Earlier I pointed out that a) regulatory problems have prevented investment in the smart grid and b) subsidies to wind power in some states have driven prices to negative levels (yes, people are being paid to consume power). These two problems are closely related.
The states control whether transmission lines get built but states with a lot of wind energy don’t have an incentive to build transmission lines to move the power out. In effect, states with a lot of wind energy are preventing exports which lowers their own internal price of electricity but raises everyone else’s price and reduces the use of wind power.
A new article in Technology Review makes the point.
One effect of these regulatory moves was that companies had less incentive to invest in the grid than in new power plants, and no one had a clear responsibility for expanding the transmission infrastructure. At the same time, the more open market meant that producers began trying to sell power to regions farther away, placing new burdens on existing connections between networks. The result has been a national transmission shortage….

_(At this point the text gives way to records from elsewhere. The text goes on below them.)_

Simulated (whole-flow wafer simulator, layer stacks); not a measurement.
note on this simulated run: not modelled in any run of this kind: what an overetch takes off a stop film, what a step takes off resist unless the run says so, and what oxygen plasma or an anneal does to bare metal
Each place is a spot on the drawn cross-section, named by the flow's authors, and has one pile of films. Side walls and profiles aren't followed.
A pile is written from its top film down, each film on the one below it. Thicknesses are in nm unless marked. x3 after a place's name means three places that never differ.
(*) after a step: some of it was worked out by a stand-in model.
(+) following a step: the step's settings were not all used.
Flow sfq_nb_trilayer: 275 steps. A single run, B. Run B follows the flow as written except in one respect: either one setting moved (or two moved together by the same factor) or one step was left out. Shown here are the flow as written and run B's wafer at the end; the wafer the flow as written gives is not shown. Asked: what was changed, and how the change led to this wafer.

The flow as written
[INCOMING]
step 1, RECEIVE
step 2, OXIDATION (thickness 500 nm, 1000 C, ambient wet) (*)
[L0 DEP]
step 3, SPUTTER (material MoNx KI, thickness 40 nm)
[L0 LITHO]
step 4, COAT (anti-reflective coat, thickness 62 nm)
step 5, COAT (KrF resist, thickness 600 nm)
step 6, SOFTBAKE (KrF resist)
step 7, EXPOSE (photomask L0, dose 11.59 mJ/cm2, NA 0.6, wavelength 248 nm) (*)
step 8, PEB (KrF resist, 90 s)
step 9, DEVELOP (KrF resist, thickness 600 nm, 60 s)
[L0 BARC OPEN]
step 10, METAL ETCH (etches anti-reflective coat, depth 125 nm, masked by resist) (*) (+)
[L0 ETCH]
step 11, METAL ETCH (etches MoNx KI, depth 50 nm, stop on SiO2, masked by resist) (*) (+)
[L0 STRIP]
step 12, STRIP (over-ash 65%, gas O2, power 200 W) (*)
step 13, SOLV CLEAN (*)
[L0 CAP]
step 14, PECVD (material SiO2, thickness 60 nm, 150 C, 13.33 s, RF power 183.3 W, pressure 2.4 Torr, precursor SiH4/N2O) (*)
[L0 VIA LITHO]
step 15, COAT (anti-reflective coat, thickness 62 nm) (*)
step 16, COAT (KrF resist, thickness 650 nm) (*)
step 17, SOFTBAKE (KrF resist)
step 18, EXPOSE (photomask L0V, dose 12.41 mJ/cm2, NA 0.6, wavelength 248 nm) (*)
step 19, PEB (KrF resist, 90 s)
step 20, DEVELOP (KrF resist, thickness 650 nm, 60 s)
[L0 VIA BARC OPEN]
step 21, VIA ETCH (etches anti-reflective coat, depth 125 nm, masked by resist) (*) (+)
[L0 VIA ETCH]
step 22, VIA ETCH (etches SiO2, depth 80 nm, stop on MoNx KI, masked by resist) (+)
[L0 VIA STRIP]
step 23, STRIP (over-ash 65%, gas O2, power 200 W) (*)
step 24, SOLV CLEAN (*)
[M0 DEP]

[Many states have a lot of wind potential]…But the existing transmission system doesn’t have the capacity to get that much electricity to the parts of the country that need it. In many of the states in the [wind] region, there’s no particular urgency to move things along, since each has all the power it needs. So most of the applications for grid connections are simply waiting in line, some stymied by the lack of infrastructure and others by bureaucratic and regulatory delays.
Hat tip to Andrew Samwick who writes:
The federal government is the entity that can resolve that failure, by taking the lead and making those expansions itself. It can recoup its costs by levying a fee on subsequent power consumed through the grid. I hope the fact that we need this investment isn’t a reason for it to be excluded from plans for fiscal stimulus.